Re: [XHR] responseType "json" from Jarred Nicholls on 2012-01-06 (public-webapps@w3.org from January to March 2012)

From: Jarred Nicholls <jarred@webkit.org>
Date: Fri, 6 Jan 2012 10:00:40 -0500
To: "Web Applications Working Group WG (public-webapps@w3.org)" <public-webapps@w3.org>
Message-ID: <CANufG2Njc7YNM_1yJcdg2O8Hn_E4wGe-Tp0xEtJ7d+OvWi3gbg@mail.gmail.com>

On Mon, Dec 5, 2011 at 3:15 PM, Glenn Adams <glenn@skynav.com> wrote:

> But, if the browser does not support UTF-32, then the table in step (4) of
> > [1] is supposed to apply, which would interpret the initial two bytes FF
> FE
> > as UTF-16LE according to the current language of [1], and further,
> return a
> > confidence level of "certain".
> >
> > I see the problem now. It seems that the table in step (4) should be
> > changed to interpret an initial FF FE as UTF-16BE only if the following
> two
> > bytes are not 00.
> >

> That wouldn't actually bring browsers and the spec closer together; it
> would actually bring them further apart.

> At first glance, it looks like it makes the spec allow WebKit and IE's
> behavior, which (unfortunately) includes UTF-32 detection, by allowing them
> to fall through to step 7, where they're allowed to detect things however
> they want.

> However, that's ignoring step 5.  If step 4 passes through, then step 5
> would happen next.  That means this carefully-constructed file would be
> detected as UTF-8 by step 5:

> http://zewt.org/~glenn/test-utf32-with-ascii-meta.html-no-encoding

> That's not what happens in any browser; FF detects it as UTF-16 and WebKit
> and IE detect it as UTF-32.  This change would require it to be detected as
> UTF-8, which would have security implications if implemented, eg. a page
> outputting escaped user-inputted text in UTF-32 might contain a string like
> this, followed by a hostile <script>, when interpreted as UTF-8.

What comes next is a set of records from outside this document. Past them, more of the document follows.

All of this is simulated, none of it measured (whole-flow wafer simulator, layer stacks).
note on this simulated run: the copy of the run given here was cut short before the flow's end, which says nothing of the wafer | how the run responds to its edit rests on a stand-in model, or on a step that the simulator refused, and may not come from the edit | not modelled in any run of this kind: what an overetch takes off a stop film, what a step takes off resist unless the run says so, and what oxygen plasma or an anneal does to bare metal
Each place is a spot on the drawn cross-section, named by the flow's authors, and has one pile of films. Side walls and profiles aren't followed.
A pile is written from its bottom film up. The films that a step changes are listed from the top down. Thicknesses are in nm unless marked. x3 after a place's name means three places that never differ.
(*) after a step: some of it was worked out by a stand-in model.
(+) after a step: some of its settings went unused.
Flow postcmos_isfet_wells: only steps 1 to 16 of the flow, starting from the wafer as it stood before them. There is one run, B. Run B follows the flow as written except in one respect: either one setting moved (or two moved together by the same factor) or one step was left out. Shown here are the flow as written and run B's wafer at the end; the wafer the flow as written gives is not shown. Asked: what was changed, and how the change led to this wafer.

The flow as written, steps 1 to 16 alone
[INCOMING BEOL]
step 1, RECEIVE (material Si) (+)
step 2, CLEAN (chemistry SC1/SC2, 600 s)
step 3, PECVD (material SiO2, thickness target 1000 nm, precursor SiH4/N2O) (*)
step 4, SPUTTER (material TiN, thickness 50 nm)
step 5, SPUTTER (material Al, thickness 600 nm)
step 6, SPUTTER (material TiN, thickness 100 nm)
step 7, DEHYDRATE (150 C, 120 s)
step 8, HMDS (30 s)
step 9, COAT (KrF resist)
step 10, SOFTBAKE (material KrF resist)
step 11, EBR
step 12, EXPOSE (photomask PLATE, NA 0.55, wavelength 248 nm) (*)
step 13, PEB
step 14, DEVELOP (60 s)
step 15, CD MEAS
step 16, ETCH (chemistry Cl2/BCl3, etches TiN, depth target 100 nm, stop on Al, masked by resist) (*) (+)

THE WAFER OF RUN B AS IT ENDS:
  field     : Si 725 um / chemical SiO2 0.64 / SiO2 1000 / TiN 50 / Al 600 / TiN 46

> This really isn't worth spending time on; you've free to press this if you
> like, but I'm moving on.

> --
> Glenn Maynard

I'm getting responseType "json" landed in WebKit, and going to do so
without the restriction of the JSON source being UTF-8.  We default our
decoding to UTF-8 if none is dictated by the server or overrideMIMEType(),
but we also do BOM detection and will gracefully switch to UTF-16(BE/LE) or
UTF-32(BE/LE) if the context is encoded as such, and accept the source
as-is.

It's a matter of having that perfect recipe of "easiest implementation +
most interoperability".  It actually adds complication to our decoder if we
do something special just for (perfectly legit) JSON payloads.  I think
keeping that UTF-8 bit in the spec is fine, but I don't think WebKit will
be reducing our interoperability and complicating our code base.  If we
don't want JSON to be UTF-16 or UTF-32, let's change the JSON spec and the
JSON grammar and JSON.parse will do the leg work.  As someone else stated,
this is a good fight but probably not the right battlefield.

Received on Friday, 6 January 2012 15:01:38 UTC